At first glance, Sweet Tooth may seem like the perfect afternoon watch for young children – the title’s adorable, the protagonist is as cute as a button and a fun adventure will surely appeal to the masses. But be warned – Sweet Tooth isn’t afraid to veer to dark places, and when we say dark, we mean dark.

The moments of brutality and pure savagery in the series may come as a shock to viewers unfamiliar with the comic books. The hunt for hybrids instantly draws parallels with the constant persecution of mutants in the X-Men, while the depiction of a prejudiced society may prompt some TV fans to think of other fictional authoritarian regimes, such as Gilead in The Handmaid’s Tale.

Sweet Tooth feels like an amalgamation of several different stories and genres, with Gus’ team-up with the imposing Jepperd bearing a resemblance to Taika Waititi’s Hunt for the Wilderpeople. But while the transition from light-hearted to serious moments may feel incongruous at first, as the story progresses, the various pieces of the puzzle slot together to create a clear picture.

Will Forte and Christian Convery in Sweet Tooth
Gus’ father teaches him how to stay safe in a world full of threats (Picture: Courtesy of Netflix)

The moments of joy that Christian masterfully brings to the screen as Gus serve as a reminder that the hybrids being hunted are just children, who still retain their innocence in spite of the horrors they’ve witnessed in their lives.

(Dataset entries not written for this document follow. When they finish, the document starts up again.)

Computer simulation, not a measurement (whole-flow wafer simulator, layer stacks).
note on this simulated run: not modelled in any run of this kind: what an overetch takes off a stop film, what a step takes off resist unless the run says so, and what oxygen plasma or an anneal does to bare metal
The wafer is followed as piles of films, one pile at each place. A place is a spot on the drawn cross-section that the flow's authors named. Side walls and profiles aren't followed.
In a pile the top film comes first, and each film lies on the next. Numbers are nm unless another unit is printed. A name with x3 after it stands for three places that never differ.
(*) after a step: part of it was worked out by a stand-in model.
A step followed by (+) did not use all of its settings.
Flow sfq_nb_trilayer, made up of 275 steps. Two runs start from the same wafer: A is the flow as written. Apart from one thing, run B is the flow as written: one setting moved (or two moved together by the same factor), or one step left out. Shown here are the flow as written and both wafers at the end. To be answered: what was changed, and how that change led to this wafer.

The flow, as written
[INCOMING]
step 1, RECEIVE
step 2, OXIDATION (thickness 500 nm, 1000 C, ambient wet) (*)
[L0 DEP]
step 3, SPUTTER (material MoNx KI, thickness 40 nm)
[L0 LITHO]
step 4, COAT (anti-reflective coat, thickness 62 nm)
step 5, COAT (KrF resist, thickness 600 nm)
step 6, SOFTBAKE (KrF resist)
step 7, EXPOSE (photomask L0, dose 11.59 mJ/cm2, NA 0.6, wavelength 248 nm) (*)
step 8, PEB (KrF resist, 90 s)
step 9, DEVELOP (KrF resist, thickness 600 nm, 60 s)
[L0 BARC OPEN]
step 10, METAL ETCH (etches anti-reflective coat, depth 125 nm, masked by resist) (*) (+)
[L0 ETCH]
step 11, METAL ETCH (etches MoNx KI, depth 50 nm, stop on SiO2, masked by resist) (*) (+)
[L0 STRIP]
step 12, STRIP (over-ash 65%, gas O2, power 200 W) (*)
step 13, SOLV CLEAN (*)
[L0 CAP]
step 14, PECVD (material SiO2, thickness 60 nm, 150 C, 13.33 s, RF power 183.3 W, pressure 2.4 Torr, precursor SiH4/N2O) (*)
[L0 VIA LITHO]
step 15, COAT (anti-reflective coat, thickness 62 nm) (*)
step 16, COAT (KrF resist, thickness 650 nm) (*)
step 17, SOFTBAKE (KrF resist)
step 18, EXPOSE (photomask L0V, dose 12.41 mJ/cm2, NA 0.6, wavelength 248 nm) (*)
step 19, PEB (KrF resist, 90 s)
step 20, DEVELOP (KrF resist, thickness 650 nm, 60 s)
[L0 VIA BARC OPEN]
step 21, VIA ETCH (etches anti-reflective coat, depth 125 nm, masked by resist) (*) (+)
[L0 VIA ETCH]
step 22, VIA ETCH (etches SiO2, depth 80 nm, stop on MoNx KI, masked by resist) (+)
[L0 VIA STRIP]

Despite growing up learning that the entire world is a threat, Gus is still willing to take a step into the wilderness and see what life has in store for him. But he is not impervious to the dangers he was warned of, so young Sweet Tooth must use every tool at his disposal to survive.

Christian Convery and Nonso Anozie in Sweet Tooth
When facing danger, you definitely want Jepperd on your side (Picture: Kirsty Griffin/Netflix)

Verdict on Sweet Tooth

While at first impression Sweet Tooth may not appear too frightening a watch, the Netflix series draws on its source material to take viewers to an unflinchingly dark place, not shying away from depicting the cruelty of the dystopian world in which it is set.

Young Christian makes a star-making turn as Gus, brilliantly conveying the lead character’s daring streak, his innocence and his determination, all the while measuring up to his co-star Nonso in talent, albeit not in stature.

While there are several elements of the tale to keep up with, loose ends are tied up and storylines interweave in satisfying and sometimes unexpected ways.

Every single one of the eight episodes packs a huge adventure, one that will surely leave viewers hoping for another serving of Sweet Tooth.

Sweet Tooth season one is available to watch on Netflix.